Part of the issue could be that, for local governments, keeping data safe is a much newer endeavor than it is for other industries.

“The current state of data privacy in local government is still fairly immature compared to other sectors or commercial sectors where you have had privacy regulations, standards and discussions for many years,” says Kelsey Finch, policy council for the Future of Privacy Forum (FPF), a nonprofit group that provides education and resources around data privacy.

She notes that, while it’s still early days, many governments are diving in and grappling with the difficult questions that arise in the public data privacy space. Seattle, for instance, is assessing its data privacy policies alongside the FPF and launching an initiative that seeks to educate its public about the privacy implications of public projects and collaborate with residents on policy and solutions.

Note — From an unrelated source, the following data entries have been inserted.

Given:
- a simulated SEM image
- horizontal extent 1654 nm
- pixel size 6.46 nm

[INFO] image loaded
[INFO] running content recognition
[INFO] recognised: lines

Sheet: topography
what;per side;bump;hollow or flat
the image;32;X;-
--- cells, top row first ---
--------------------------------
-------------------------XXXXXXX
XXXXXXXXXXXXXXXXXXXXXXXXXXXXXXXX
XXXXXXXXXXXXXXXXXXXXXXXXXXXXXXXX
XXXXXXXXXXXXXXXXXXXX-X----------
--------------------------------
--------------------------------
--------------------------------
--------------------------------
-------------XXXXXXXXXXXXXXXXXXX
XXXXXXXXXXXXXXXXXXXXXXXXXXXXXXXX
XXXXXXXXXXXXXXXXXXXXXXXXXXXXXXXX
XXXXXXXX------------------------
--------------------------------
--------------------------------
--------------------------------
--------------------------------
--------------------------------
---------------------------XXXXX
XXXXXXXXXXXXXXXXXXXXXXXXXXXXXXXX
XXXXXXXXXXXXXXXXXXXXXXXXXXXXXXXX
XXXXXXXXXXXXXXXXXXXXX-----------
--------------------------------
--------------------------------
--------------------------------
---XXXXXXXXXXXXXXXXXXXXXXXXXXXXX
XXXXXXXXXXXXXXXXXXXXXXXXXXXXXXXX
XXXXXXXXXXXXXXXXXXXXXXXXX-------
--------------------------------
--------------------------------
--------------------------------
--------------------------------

Still, many governments “don’t exactly have that base of knowledge and infrastructure of training to fall back on yet,” says Finch. “Many are doing their best to build it, but it’s still early days.”

As smart cities seek to connect different types of data from disparate sectors, such as health, advertising and safety, governments often have a lot more data to grapple with than other industries. And they don’t always have the opportunity to provide citizens with the choice to keep it private.

“One of the toughest issues is trying to find a balance of transparency for the government and privacy for citizens, particularly with the wave of open data efforts and sunshine laws that have increased activity around public information requests,” says Finch. She notes that while many of these open data initiatives are well-intentioned and seek to enable citizens to engage with data and be more involved with governance, that often comes at a cost to privacy.

Lastly, Finch notes that the issue of notifying citizens about data collection and providing them with the choice to allow isn’t as clear with state and local governments as it is with many other industries.

“You can’t put a notice on every single light post that adequately describes all of the risk factors that might be there. If you did, people would be overwhelmed,” says Finch.

And with sensors and cameras taking over streets, offering passersby the choice to participate isn’t always feasible.

Folks can’t opt out of [closed-circuit television] cameras in public spaces,” says Finch. “So, we need to have conversations about when those types of applications are appropriate.”

3 Tips to Launch a Local Privacy Culture

As many state and local governments begin their journey to better address privacy concerns and build policy around it, where can they start?

Finch lays out three key points governments can look to address:

  1. Engage the Community — Privacy expectations are different for each community. Finch advises setting up forums to speak with your community beyond just the technical measures of data collection and to weigh the pros and cons of data collection. “Civic engagement is the bedrock of privacy,” says Finch. “It’s about empowering your public to have a voice in how and when their data is being used.”
  2. Create Accountability — While much of the focus in recent years has been on cybersecurity, agencies can’t achieve true security until privacy is taken into account. For this reason, just as governments have started employing chief security officers, they should also begin hiring chief privacy officers. “We’ve seen municipalities taking on chief privacy officers and building up privacy programs within their IT departments,” says Finch, pointing to West Virginia and Washington, which both employ CPOs. “It’s starting to become more formalized and structured, and that’s certainly where it needs to start, but we do need to see more cities and local governments employing a top-down approach to privacy so departments can better understand why privacy is important and eventually employ privacy training for employees at every level.”
  3. Make Vendors Privacy Allies — Many local government services are outsourced, which can create a question of who is in charge of ensuring citizen privacy. But it can also provide the perfect opportunity for governments to require privacy from vendors and create a culture around it.

“There’s a huge opportunity for governments to be market makers and do policy by procurement, by having high standards for privacy and security in the contracts they are forming,” says Finch.

Above all, as communities take their first steps toward data privacy, Finch says it’s important that they act thoughtfully.

Be really respectful of local needs, interest and community input,” says Finch. “What’s appropriate for one agency, city or state may not be appropriate for another, and if you don’t take local needs into account or have an opportunity to speak to a community, get their buy-in and build their trust, then you won’t be respecting individual privacy and civil liberties.”